Two key factors had driven JEO's costs upward.  First, to meet JEO's goals from Europa orbit, the spacecraft needed to survive for 90 days or more in the harsh radiation field around Europa.  This required extensive shielding and exotic technologies for both the spacecraft electronics and for the instruments.  Second, collecting and returning all the data in just 90 days required high communications rates and as result high power rates.

Comparison of the two proposed spacecraft with the JEO proposed spacecraft

The ocean measurements that had to be done from Europa orbit required relatively small instruments, low to modest data rates, and only 30 days in orbit.  By focusing the orbiter only on those required measurements, the radiation hardening, data rate, and power requirements dropped substantially.

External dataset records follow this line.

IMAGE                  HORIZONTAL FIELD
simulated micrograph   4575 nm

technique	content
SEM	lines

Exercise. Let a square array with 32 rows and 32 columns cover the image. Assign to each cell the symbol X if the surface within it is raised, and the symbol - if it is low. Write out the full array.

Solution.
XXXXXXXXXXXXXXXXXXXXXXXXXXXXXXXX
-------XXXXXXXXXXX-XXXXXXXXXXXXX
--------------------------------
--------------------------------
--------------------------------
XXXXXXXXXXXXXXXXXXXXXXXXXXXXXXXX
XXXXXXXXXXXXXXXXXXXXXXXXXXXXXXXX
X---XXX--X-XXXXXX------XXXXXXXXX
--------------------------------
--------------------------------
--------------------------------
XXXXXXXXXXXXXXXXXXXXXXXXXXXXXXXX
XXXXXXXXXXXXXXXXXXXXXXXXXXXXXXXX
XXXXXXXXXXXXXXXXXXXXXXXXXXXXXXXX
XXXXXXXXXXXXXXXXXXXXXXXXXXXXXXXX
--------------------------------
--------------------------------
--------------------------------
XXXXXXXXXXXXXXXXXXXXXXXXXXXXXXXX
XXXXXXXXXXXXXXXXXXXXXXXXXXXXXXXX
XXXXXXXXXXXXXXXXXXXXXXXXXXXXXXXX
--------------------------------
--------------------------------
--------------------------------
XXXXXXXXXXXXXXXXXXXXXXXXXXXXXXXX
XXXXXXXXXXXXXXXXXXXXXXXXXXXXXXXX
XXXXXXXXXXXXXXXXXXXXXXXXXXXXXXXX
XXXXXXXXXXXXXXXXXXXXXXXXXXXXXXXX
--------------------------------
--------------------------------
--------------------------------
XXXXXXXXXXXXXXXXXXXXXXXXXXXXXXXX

The remaining measurements still required substantial instruments and high data rates.  The team chose to place these instruments on a flyby spacecraft that would orbit Jupiter and encounter Europa 30+ times over the course of the mission.  (The spacecraft also would encounter Ganymede a number of times, but those flybys were planned for gravity assists and were not science drivers for the mission.)  By going to a multi-flyby strategy, the spacecraft spends only a little time each orbit in the highest radiation fields.  There are also days each orbit to return the data, dropping the requirement for peak data rates and power.

Proposed instruments

The study team estimates that the orbiter and flyby mission each would cost around $1.5B, not including the costs of the launch vehicles.  The assumption is that for budgetary reasons the missions would not launch together, and their launches might actually be years or many years apart. Assuming that funding can be found, this would place the science community in the difficult predicament of deciding which to fly first, knowing that the second mission might never fly.  Is ocean science more important or is the combination of icy shell, composition, and high resolution mapping science more important?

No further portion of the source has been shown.